You may feel that the title of this column is a little misleading — surely every design you produce should be perfect? Not so says Dan Johns, a Senior Engineer on the Bloodhound Project…

Design is a process that finds the answer or answers to a problem. It is a process of experimentation and optimisation — if it was simply sitting down with a pencil and paper and sketching out the foregone conclusions everyone would be a designer and every design would be 100% right first time!

The first step in the process is to lay down some rough boundaries to form the ‘design space’. This is the area in which you believe the answer should lie but contains space for all the combinations and permutations of variables you have to consider in order to converge on a solution. If you have made a good educated guess, this space should also contain your 100% answer, but we’re not looking for that. We are only looking for a viable solution, of which there can be many.

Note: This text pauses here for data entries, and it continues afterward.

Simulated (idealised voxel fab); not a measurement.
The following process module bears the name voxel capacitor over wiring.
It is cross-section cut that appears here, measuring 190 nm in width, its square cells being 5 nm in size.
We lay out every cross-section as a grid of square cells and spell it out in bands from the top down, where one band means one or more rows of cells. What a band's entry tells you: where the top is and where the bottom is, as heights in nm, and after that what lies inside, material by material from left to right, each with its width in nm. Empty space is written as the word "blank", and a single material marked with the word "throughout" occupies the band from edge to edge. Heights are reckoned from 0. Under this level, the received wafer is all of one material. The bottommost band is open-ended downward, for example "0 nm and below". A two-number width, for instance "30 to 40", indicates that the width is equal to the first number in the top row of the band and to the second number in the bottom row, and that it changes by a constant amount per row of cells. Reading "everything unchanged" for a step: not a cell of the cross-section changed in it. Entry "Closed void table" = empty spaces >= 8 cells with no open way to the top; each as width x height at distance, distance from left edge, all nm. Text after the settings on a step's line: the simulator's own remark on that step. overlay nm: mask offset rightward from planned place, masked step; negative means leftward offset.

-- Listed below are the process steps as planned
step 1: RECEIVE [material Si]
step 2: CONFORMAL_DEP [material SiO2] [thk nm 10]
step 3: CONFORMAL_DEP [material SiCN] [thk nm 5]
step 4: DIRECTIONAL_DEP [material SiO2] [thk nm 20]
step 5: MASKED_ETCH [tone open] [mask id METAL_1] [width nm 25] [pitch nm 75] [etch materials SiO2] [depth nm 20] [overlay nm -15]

As Albert Einstein once said, splitting the atom by bombardment is as hard to achieve as “shooting birds in the dark in place where there are only a few birds.” By creating your design space you’re at least giving yourself some light (even if only a faint glow). A good example of how this process works can be seen in Archimedes’ approximation of Pi. Archimedes used the so-called ‘Squeeze Theorem’ using an iterative process to refine a best guess (the boundary). He got to within 99.9% accuracy with 96 refinements.

With the Bloodhound car we had very few points of reference as no one had ever designed a 1000 mph+ car, but we did have the data from the Thrust SSC — the current Land Speed Record holder at 763 mph over 1 mile. Using this, the design team could take the first best guess known as Concept 1 (Main image). By applying the squeeze theorem the boundary conditions are refined, leading to a smaller design space within which the answer still lies — Concept 2.

By using this iterative refinement technique we make significant leaps towards the answer to the problem quickly, like the Pareto Principle for design. The Pareto Principle (also known as the 80–20 rule) states that approximately 80% of the effects come from just 20% of the causes. In practice this means a design team may use just 20% of its time and resources to create a concept that is 80% of the final answer, but could then spend 80% of its time getting to the final answer.

And all of this can be achieved through the application of common sense, engineering know-how and hard work. If we look at how design has progressed in Bloodhound’s closest neighbour, aviation, we can see that from the Wright brother’s first flight to the 1949 de Havilland Comet enormous engineering and technical feats were achieved without the use of computers. No CAD, CFD or FEA. The DH Comet however looks, for all intents and purposes, like a modern jet liner. Indeed the Comet was in use right up until 1997!

The fact of the matter is that by using the rules of convergence, iterative refinement and continuing to optimise more objectives with more constraints to refine the configuration, the designers of the Comet found the configuration of the jet liner to such a degree that the following decades of computing power have merely refined the initial concept towards the 100% mark. The first 50 years of aviation defined the shape of the modern airliner; the last 50 years have merely refined it (albeit against an ever increasing set of function objectives).

By recognising that 99% is good enough for a design to fly (or very much not fly in the case of Bloodhound SSC!) we can get to a solution more quickly and efficiently than trying to create perfection. Like Salvador Dali remarked: “Have no fear of perfection — you’ll never reach it.”